This disclosure is to establish prior art on the methods described here. There may be patents that cover these methods, and the reader should not take the existence of this document as an indication that the methods can be freely used. The reader should make their own enquiries.

Suppose you have set of processors, p0 thru pn-1, and each piece of work to be performed by a processor has some number k associated with it. The problem is to allocate the work roughly equally across the subset of processors that are actually functioning. Further, over a period of time, a series of related pieces of work may arrive with the same k. To the maximum possible extent you want each of the related pieces of work to be handled by the same processor. If a processor fails, you want its work to be distributed across the remaining processors, but still maintaining the property that pieces of work with a given value for k are handled by the same processor. In general we assume that the k values are randomly spread through a large number space.

The motivation for these requirements is that for a given k the processor may be caching information that improves performance. Or it may be enforcing some invariant, such as in a lock manager where each request for a given lock must go to the same processor, or it clearly won't function.

To achieve this, construct a list of integers of size n. Element i contains i if processor i is functional, and -1 otherwise.

Calculate k mod n, and use the result as an index into the list. If the value contained there is non-negative, then it is the number of the processor to use. If it is -1, remove the element from the list, decrement the value of n and repeat. Continue until a processor number is found.

This scheme is fault tolerant to a degree, in that the resulting system has a high level of availability.
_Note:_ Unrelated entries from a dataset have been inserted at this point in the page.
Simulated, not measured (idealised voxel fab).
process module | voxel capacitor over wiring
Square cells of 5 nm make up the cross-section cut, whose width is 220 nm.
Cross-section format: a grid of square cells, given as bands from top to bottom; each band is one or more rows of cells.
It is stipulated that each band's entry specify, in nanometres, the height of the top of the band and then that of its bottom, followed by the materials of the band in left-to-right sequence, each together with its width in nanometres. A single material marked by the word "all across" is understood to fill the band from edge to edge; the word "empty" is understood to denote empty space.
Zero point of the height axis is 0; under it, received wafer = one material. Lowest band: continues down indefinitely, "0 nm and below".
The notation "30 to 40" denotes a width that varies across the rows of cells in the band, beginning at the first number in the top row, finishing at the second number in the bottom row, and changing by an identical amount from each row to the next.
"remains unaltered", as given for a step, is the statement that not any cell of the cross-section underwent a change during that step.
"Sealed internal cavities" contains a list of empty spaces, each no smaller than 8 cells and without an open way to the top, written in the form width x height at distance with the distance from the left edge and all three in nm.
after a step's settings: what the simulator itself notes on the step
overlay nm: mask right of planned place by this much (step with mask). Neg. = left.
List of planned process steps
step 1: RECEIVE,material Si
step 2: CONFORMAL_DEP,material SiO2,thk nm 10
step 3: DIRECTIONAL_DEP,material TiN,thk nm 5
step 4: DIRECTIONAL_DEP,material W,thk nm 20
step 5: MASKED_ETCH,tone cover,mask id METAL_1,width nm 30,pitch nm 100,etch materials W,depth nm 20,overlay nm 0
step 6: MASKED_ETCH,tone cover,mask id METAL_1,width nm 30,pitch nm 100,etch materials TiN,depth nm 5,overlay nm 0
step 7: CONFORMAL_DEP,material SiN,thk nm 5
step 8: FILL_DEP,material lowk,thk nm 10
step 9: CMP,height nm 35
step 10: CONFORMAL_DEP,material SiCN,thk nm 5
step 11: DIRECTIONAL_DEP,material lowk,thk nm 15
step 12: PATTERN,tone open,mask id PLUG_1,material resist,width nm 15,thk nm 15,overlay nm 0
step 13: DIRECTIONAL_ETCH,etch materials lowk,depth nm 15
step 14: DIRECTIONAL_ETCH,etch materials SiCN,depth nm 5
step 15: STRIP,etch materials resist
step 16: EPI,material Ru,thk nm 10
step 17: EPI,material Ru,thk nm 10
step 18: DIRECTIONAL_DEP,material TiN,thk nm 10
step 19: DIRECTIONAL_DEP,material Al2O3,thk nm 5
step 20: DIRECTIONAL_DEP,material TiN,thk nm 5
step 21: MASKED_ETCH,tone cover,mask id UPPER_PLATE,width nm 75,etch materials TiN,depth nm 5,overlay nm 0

It also has the property that the failure of a processor only impacts on the allocation of pieces of work that would have been allocated to the failed processor. It does not result in a complete rearrangement of the work allocations. This makes things a lot simpler when dealing with things like distributed lock managers.

The fault tolerance can be improved by an extension of the algorithm that allows a distributed master/slave arrangement, where the master number for a given k is determined as above, and a slave number is obtained by treating the master as if it were not functioning. Each processor is a master for some subset of the k values, and is a slave for another subset. For any given master, each of the other processors is a slave for a roughly equal portion of the given master's subset of the k values.

There are some boring details that I've not discussed, such as how an entity wanting work to be done determines which processors are functioning, and the stuff related to the exact sequence of steps that must be performed when a processor breaks, or is repaired. I don't believe anyone could patent them because once you start thinking about it, the steps are pretty obvious.